The strong pull of extremists from the Islamic State in Iraq and Syria (ISIS) has raised deep concern among governments around the world, including in Singapore. In Malaysia, the factors that provide room for the growth of the militants are examined, while in Britain, there is debate on what to do with the returnees.
Growing conservatism, a reluctance to confront extremist views and the rise of social media have combined to make Malaysia fertile ground for the Islamic State in Iraq and Syria (ISIS), which is taking an interest in the nation's pool of professional talent as it reaches out to potential recruits.
The seemingly hypnotic draw of the ISIS militant group has raised deep concerns in Malaysia, as it has in other countries, including Singapore, as ISIS fighters return to their countries with battlefield experience. They are also able to widen recruitment networks and agitate for violent regime change at home.
The Malaysian authorities have arrested 37 individuals in the country suspected of ISIS links since April. Alarm bells rang when last week's dragnet saw a senior government engineer being nabbed, which some say reflects the ISIS network's intentions to not just overthrow regimes, but also set up a nation-state.

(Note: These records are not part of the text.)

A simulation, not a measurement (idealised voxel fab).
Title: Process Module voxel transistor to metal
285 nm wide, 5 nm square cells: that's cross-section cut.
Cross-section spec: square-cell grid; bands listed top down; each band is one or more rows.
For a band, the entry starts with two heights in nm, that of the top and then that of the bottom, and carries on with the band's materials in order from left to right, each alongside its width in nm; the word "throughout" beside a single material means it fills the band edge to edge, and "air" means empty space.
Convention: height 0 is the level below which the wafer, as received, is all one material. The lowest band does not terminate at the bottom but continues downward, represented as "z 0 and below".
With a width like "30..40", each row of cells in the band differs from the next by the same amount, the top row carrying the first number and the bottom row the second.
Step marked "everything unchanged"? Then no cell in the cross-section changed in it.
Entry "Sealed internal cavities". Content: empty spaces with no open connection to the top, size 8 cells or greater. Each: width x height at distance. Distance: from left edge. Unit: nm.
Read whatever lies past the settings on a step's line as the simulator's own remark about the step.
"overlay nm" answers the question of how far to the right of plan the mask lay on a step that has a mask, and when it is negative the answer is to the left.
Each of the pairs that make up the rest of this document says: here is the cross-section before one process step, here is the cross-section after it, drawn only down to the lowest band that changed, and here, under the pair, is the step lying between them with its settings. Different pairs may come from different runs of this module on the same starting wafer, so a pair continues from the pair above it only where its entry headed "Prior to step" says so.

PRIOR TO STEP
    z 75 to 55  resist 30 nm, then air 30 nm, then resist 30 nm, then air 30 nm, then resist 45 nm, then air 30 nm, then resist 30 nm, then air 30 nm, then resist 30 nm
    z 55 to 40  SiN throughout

"They want to create a success story. If they have enough professionals, then they aren't just a team of soldiers, but also builders of a so-called glorious Islamic state," Datuk Saifuddin Abdullah, who heads the Global Movement of Moderates - a platform launched by Prime Minister Najib Razak to combat extremism - told The Straits Times.
Mr Saifuddin, a former deputy minister, is concerned that some civil servants could become "informers of secrets or will be groomed to be future administrators in conquered territories".
Another 22 Malaysians - including at least one architect and a doctor - are known to be already in Syria, with the actual total figure probably doubling that, Malaysian police counter-terrorism chief Ayob Khan Mydin Pitchay said. He has been tracking militants in the country since 1993.
"The ideology is the same whether it is Al-Qaeda, (South-east Asia's) Jemaah Islamiah, or even (Nigeria's) Boko Haram: Even though we are both Muslims, if you don't support my ideology, I can kill you," Datuk Ayob Khan told The Straits Times.
More Muslims in Malaysia have become deeply conservative owing to decades of political rivalry between opposition Parti Islam SeMalaysia (PAS), which aims to turn the country into its version of an Islamic state, and the ruling Malay party Umno.
To attract the votes of Malay Muslims, who form 55 per cent of the country's 29 million-strong population, PAS and Umno have long fought to become the champion of Islam.
Umno, responding to PAS' long-held calls for hudud, or Islamic criminal law, embarked in the 1980s on an expansion of the government's Islamic bureaucracy, such as allowing the syariah courts to have the same legal powers as the civil courts, injecting Islam into the civil service and schools, and starting up Islamic banking and universities.
The authorities and many conservative Muslims now frown on any attempt to question the top- down administration of the official national religion.
Tellingly, the Islamic authorities "can issue fatwas, but they are keeping quiet" about ISIS, noted Mr Ayob Khan, referring to religious edicts.
"ISIS leaders say those who don't accept their decisions violate religious tenets and commit the offence of insulting the religion, which means their position is no different from that of religious leaders in Malaysia," former law minister Zaid Ibrahim wrote on Oct 7.
The appeal of deeper conservative values to young, tech-savvy Malays is evident in a July survey by independent opinion researcher Merdeka Centre.
Seventy-one per cent of all Malays support hudud, but the support climbs to 83 per cent for those in their 20s, while nine out of 10 Malays with access to online media and 86 per cent of households earning more than RM5,000 (S$1,950) a month are for the Islamic penal code.
On social media, some Muslims are openly expressing support for fellow Malaysians who proclaim to be "mujahideen" flying the ISIS flag in Syria.
One Malaysian in his 40s in Syria, who wanted to be known only as Abu Talhah, told The Straits Times on Facebook that his daily activities were focused on helping to establish an Islamic state. Besides taking up weapons, as he had done in Afghanistan during the 1980s Soviet war, he spends his time "upkeeping the base, reading the Quran and spreading our belief on Facebook".
Counter-terror chief Ayob Khan noted that the main medium for ISIS recruitment is Facebook, where it is estimated there are 13.3 million Malaysian accounts. "Now, in one week, you can be a member of a terror group," he added.
Malaysia has a bitter history of home-grown militancy.
The Jemaah Islamiah terror group was set up by hardline Indonesian Muslim cleric Abu Bakar Bashir in 1993 while he was on the run in Malaysia.
It is also known that part of the planning for Al-Qaeda's terror attacks in the United States on Sept 11, 2001 was carried out in a condominium outside Kuala Lumpur, with several of the plane hijackers hosted by former Malaysian army captain Yazid Sufaat.
Mr Ayob Khan said that combined with Malaysia's position as a halal hub, the country is now "not just tourist-friendly, but also terrorist-friendly".